Comment by n42

Comment by n42 a day ago

37 replies

Aside from the ridiculous argument that function parameters color them, the assertion that you can’t call a function that takes IO from inside a function that does not is false, since you can initialize one to pass it in

dminik a day ago

To me, there's no difference between the IO param and async/await. Adding either one causes it to not be callable from certain places.

As for the second thing:

You can do that, but... You can also do this in Rust. Yet nobody would say Rust has solved function coloring.

Also, check this part of the article:

> In the less common case when a program instantiates more than one Io implementation, virtual calls done through the Io interface will not be de-virtualized, ...
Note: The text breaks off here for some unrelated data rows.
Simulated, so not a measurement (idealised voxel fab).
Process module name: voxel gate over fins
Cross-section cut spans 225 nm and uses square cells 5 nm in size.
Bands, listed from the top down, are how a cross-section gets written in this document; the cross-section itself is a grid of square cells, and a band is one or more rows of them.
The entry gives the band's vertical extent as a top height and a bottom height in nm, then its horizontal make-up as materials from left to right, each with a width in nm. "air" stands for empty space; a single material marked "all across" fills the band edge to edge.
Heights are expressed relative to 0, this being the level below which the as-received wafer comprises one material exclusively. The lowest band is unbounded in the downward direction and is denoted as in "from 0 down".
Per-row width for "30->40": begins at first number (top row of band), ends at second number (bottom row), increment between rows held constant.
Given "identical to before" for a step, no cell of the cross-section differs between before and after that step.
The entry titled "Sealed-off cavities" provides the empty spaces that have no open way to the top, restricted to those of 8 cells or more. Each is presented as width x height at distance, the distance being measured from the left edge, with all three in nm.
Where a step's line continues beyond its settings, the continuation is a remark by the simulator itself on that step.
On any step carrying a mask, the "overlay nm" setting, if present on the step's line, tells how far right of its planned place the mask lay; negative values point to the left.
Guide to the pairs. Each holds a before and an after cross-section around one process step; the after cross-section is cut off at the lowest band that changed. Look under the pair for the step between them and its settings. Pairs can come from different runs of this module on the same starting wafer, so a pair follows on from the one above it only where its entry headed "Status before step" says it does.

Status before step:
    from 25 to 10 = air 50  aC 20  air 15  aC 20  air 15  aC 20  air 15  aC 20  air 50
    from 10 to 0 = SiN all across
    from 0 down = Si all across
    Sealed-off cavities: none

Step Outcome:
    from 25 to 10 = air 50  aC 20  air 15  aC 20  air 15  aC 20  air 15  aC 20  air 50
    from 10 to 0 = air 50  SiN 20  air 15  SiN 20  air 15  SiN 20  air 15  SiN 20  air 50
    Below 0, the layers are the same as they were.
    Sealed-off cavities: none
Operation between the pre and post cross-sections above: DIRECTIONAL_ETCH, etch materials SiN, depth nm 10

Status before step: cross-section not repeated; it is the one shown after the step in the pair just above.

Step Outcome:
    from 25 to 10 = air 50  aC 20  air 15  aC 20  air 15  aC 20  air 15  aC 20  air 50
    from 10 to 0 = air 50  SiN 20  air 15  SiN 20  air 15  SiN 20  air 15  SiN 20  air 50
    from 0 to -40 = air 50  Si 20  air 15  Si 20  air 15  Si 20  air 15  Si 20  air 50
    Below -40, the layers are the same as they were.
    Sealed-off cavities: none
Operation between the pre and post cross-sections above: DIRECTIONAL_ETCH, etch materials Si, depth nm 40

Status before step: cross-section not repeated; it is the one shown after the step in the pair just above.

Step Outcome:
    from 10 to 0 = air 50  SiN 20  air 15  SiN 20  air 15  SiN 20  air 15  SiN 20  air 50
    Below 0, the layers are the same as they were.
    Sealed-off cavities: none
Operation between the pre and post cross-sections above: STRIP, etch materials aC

Doing that is an instant performance hit. Not to mention annoying to do.

  • delamon a day ago

    > Doing that is an instant performance hit. Not to mention annoying to do.

    The cost of virtual dispatch on IO path is almost always negligible. It is literally one conditional vs syscall. I doubt it you can even measure the difference.

  • bmurphy1976 a day ago

    >To me, there's no difference between the IO param and async/await.

    You can't pass around "async/await" as a value attached to another object. You can do that with the IO param. That is very different.

    • jolux a day ago

      > You can't pass around "async/await" as a value attached to another object

      Sure you can? You can just pass e.g. a Task around in C# without awaiting it, it's when you need a result from a task that you must await it.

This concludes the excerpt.